After years of struggling with leaky roofs and bad plumbing, the residents of the Hoy Creek Co-op are looking forward to an extreme make-over.

After years of struggling with leaky roofs and bad plumbing, the residents of the Hoy Creek Co-op are looking forward to an extreme make-over.

A building committee has been formed and consultants have been hired to work with the City of Coquitlam on a plan to sell two corner properties and use the proceeds to rebuild the aging co-op for about 160 seniors and families.

"What we're going to end up with is a brand new. safe, warm and comfortable place for people to live," said Hugh Tait, the president of the co-op society.
Although the plan is in the early stages, the goal is to rezone two pieces of property to permit two towers, one at the corner of Glen Drive and Johnson Street, and the other at Glen and Guildford Way, and use proceeds from the sale to build badly-need social housing.

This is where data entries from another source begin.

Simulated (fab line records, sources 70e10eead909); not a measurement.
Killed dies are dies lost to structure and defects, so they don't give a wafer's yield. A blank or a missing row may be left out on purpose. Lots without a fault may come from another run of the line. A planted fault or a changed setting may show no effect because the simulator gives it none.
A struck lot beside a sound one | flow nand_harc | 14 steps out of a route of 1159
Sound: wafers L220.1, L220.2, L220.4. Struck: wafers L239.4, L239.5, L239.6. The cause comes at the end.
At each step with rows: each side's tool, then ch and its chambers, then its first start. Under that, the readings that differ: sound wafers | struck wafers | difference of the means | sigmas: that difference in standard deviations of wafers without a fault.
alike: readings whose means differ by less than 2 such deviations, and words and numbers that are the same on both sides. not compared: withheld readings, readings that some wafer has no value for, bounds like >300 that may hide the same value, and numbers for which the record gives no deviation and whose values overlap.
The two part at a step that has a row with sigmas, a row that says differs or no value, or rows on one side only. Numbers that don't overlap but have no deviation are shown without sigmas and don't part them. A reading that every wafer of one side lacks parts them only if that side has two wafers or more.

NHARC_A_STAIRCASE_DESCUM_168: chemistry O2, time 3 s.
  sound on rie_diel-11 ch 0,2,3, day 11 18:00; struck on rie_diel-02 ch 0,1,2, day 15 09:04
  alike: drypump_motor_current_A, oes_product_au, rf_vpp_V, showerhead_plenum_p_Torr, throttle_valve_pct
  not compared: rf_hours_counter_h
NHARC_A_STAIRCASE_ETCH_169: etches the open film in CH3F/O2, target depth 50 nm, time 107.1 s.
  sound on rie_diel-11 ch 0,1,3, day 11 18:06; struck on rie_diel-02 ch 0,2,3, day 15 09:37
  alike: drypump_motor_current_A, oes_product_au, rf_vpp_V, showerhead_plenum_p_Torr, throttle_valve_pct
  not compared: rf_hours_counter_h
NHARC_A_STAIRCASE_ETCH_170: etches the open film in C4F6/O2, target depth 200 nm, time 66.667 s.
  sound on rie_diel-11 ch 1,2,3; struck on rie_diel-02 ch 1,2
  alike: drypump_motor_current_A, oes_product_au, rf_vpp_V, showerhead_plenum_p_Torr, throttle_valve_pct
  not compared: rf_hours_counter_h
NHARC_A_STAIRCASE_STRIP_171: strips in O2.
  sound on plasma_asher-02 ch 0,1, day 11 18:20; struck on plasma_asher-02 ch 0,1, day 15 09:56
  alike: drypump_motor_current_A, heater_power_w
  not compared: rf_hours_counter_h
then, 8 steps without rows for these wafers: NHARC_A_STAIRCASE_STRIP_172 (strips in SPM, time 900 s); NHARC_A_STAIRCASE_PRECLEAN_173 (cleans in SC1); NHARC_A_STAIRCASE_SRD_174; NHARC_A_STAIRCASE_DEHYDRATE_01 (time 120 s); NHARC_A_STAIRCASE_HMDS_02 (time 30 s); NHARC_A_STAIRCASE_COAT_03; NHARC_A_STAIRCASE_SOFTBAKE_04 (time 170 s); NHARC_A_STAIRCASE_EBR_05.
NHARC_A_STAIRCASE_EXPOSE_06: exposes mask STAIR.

"We would love to be able to keep both corners," Tait said, noting that one of them borders on Hoy Creek. But he said there is no other way for the society to generate enough funds to rebuild the co-op, which has become increasingly dilapidated over the years.

Coquitlam's manager of development services has confirmed the co-op is working with a consultant on a land plan for the property, which is designated for high density apartments under the city centre plan.

"The OCP (Official Community Plan) is OK, but it would require a rezoning and there's a creek through that site so there are fisheries requirements," Raul Allueva said.

BARRIER FREE

Working with the support of the Canada Mortgage and Housing Corporation, the building committee has big plans for improving the housing situation for their co-op members, who pay between $1,500 to $2,500 to join the co-op.

Tait, who is on disability for a back injury, and Peter Sciortino, the vice-president of the co-op, who suffers from short-term memory loss and is also receiving a disability pension, say they would like to see more suites for handicapped people in the rebuilt co-operative.

"Our dream is that the bottom floor suites will be all wheel-chair accessible," Sciortino said.
Many of the co-op's inhabitants are elderly or disabled so adding more wheel-chair accessible suites just makes sense but the two also want to attract more families and seniors to the co-op, including disabled adults with children .

It's been a tough few years for the co-op that has struggled with leaky roofs and faulty plumbing for several years. Although the co-op has just about paid off its mortgage with CMHC, there has never been enough money to keep up with repairs.

Most of the suites are subsidized and people who live in them are on low or fixed incomes.
Several of of the suites have had to be boarded up, on the orders of the Coquitlam Fire Department, because water damage made them inhabitable and they posed a safety risk. Other are less damaged but the cost of repairing them to make them marketable is high. Approximately 10% of the townhouses have plywood on windows and doors.

"We are slowly working on them to get them to market," Tait said, but he admitted it's difficult to attract new co-op members when the buildings look like they are in disrepair.

BOARDED UP

Despite the dirty stucco and boarded up windows, the co-op appears to be a viable community and when The News visited, several members stopped to chat with Tait and Sciortino, and the flower-beds, made soggy by winter rains, looked well-tended.

Tait and Sciortino do some of the maintenance themselves, such as fixing a stuck garage door, but the co-op employs a management company to take care of things.

As well, CMHC has been a strong supporter and last spring it provided $750,000 to replace a roof on the Creekview apartment building. Another roofing project was just completed on the seniors' Maple Terrace building.

Tait and Sciortino agree the roof-replacements were a costly investment when the apartments and townhouses will eventually be demolished to make way for new four and five storey buildings. But they say the repairs were needed to keep the buildings liveable. It could be years before the project is complete, "And what if it isn't rebuilt," Tait asked, noting that there's a two-year wait for social housing anywhere else in the region.

For it is a risk for the co-operative to take on such a large project, and Tait admits the responsibility does keep him up at night. The problem of what to do with co-op members who will be displaced during construction, still has to be addressed.

But Tait and Sciortino note that they are laying the groundwork for other co-operatives in the country whose buildings have reached the end of their useful life.

"Instead of an ending, this is the beginning of something that co-ops can look forward to," Tait said.